Inside an unsuspicious and deserted-looking room in the Engineering Building III, a handful of students gather around a cluttered table. Sitting atop the table amidst all the clutter, unmoved, is a mean flying machine- or as they call it, the ARCWULF.
The members of the Aerial Robotics Club, or ARC, are the proud makers of the ARCWULF. The plane won first place last June among 25 teams who participated in the international level of a competition organized by the Association of Unmanned Vehicle Systems International.
This year, the team looks forward to holding its position at the top, while trying to put forth an even better performance in the competition.
“This will be our ninth year of participation. We have been there every year of the competition since it first started in 2003,” John Freeze, a senior in aerospace engineering and the president of ARC, said.
According to Freeze, the competition usually involves the unmanned aerial vehicle taking aerial images of the terrain below, then transmitting the pictures to the base station along with its GPS coordinates. The images are then put together to form a map of the terrain.
“We designed and built this plane and we put in a lot of hardware and software so that it can fly itself. It has also got a camera mounted on the gimbal such that it is always facing the ground, and as we fly, it can take pictures of the land below,” Freeze said.
Though the club has around 30 members on paper, only a handful actively works in the lab a few days a week. The team members value the hands-on experience designing and building gives them.
“I get more real world, hands-on experience working on electrical systems for the plane than I can ever get in class,” Jacob Ward, a senior in computer engineering, said. Ward is in charge of the embedded software and hardware that runs on the ARCWULF.
Members feel working with the club gives them the exact kind of experience that is desired by the industry.
“It is basically the same design, build, fly kind of programs that you will hear a lot in the industry circles. If you have experience in such kind of work, it is almost equivalent of doing an internship or a co-op,” Erik Gutekunst, a senior in aerospace engineering, said.
Though ARC is traditionally associated with mechanical and aerospace engineering, the club’s work is also associated with electrical and computer engineering.
”One common misconception about the group is that it is specifically an aerospace-mechanical group, whereas it’s really not. In fact, it’s moreso electrical,” Gutekunst said.
Once the plane is built and flying fine, the team turns to embedded hardware and programming to ensure functionality of the vehicle, according to Gutekunst.
Last year at the AUVSI competition, N.C. State achieved 1stplace in overall mission performance, 6thplace for journal paper, 8thplace for oral presentation, the Good Samaritan award for helping Florida University in accomplishing the mission and a total of $9,700.

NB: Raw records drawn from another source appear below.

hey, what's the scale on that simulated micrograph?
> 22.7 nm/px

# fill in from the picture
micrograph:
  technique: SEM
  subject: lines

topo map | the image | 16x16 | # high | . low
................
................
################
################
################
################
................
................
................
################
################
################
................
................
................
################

“Most of our funding comes from the competition prize money – last year we won over $9,000 for the first prize. Besides, N.C. State funds us about $2,000,” Freeze said.
The club was also funded by Piccolo systems, which provided them with the autopilot for the airplane, according to Freeze.
The team tests its planes over the cow pasture area of Perkins Field. The field is named after Dr. Albert Perkins, a distinguished University professor and flight researcher who taught for many years. Perkins Field is located just outside of Butner, N.C.
Looking forward to the 9thannual AUVSI competition in June 2011, Joseph Moster, a senior in aerospace engineering, feels Mississippi State University, Utah State University and Embry Riddle Aeronautical University are the most formidable competitors for the team this year.
“Utah State won the year before we did. Mississippi were the runners-up last year and Embry Riddle sends in two teams,” Moster said.